Improving Admin User Experience

When I started, the profile page had grown so unmanageable that I would bring a four story tall roll of paper to Dreamforce to highlight how long, and unusable, the page had become. 

From this experience, we built the enhanced profile user interface and kept the length of any particular permission page to the height of a table top. And, in combination with the enhanced list views for profiles, we started to introduce some level of management into permissions by mass editing up to 200 profiles worth of user and object permissions.

The Least Privilege Concept

Ultimately, getting the ‘profile house’ in order was a matter of introducing least privilege into an Admin’s life.

Least privilege is a simple concept: users should have the least number of permissions necessary to do their job and nothing more. To accomplish this, we needed to break up the singleton that is a profile. But this wasn’t as easy as just assigning multiple profiles to a user.

Profiles were built with specific design constraints in mind:

  1. Every user has to have one and only one profile that represents the totality of what they can do in the app
  2. Every profile is an instance of a license. As a result, it was possible to have a proliferation of profiles that functionally did the same thing, each one tied to a different user license
  3. Profiles are never created, they are cloned. As a result, they always have baggage. In order to create a profile with no permissions, you first have to clone it and then remove all the permissions before you have an empty container to work with.
  4. Because profiles are cloned, there was never such a thing as ‘this profile has only one more permission than that one.’ Cloned profiles were rarely a superset of another profile – they were more typically something completely new and revolutionary.
  5. Profiles are in a very limited 100% club. 100% adoption that is since every user of the service has to have one. As a result, any changes that were introduced had to be done in such a way that it didn’t explode any minds working with them (since they depended on them) or bring the service to its knees.

The Answer is Permission Sets

The easiest way to describe the effort to create permission sets was that it was like changing a propeller into a jet engine while the plane was in flight. To move everyone to a least-privilege model meant we had to roll it out very carefully. And at one point, after we were 99% of the way there, the entire project almost was scrapped due to fear that it would bring the entire service down!! Luckily, cooler heads prevailed.

But for admins, this meant they could start assigning discrete additional permissions to their users aligned to an app, a region, a line of business, or really any other arbitrary business grouping. In talking about comparing profiles and permission sets(3), I ran some simple numbers for a basic org and found that even simple profiles could have thousands of different permissions possible with an infinite number of permission permutations!

Permission sets simplified this problem by reducing the number of permissions you needed in a profile by offloading them to discrete permission sets. Now admins could reduce the overall number of profiles in their org by assigning fewer permissions to a broader group of users and focus on specialization with permission sets.
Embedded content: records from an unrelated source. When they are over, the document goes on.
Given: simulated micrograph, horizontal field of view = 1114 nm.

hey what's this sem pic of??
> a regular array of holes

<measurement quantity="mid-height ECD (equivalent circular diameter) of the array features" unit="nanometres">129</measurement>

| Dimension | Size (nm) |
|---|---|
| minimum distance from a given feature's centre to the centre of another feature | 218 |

And, to reduce some of the challenges with licenses, we introduced license-less permission sets which allow you to configure simple permission sets that span license allowances by not choosing a license when the permission set is created. Then at assignment time, we would validate that we don’t invalidate any licenses tied to the permission set assignees and we were off to the races reducing permission set proliferation.

Admins now have more flexibility in creating, assigning, and managing user permissions.

Further resources from the Salesforce Hacker Blog

Permissions is a complex topic and not necessarily easy to grasp. Throughout my journey of improving the admin experience, I created a repository for best practices, tips, and tricks related to salesforce admins working with profiles and permissions that should answer all your questions!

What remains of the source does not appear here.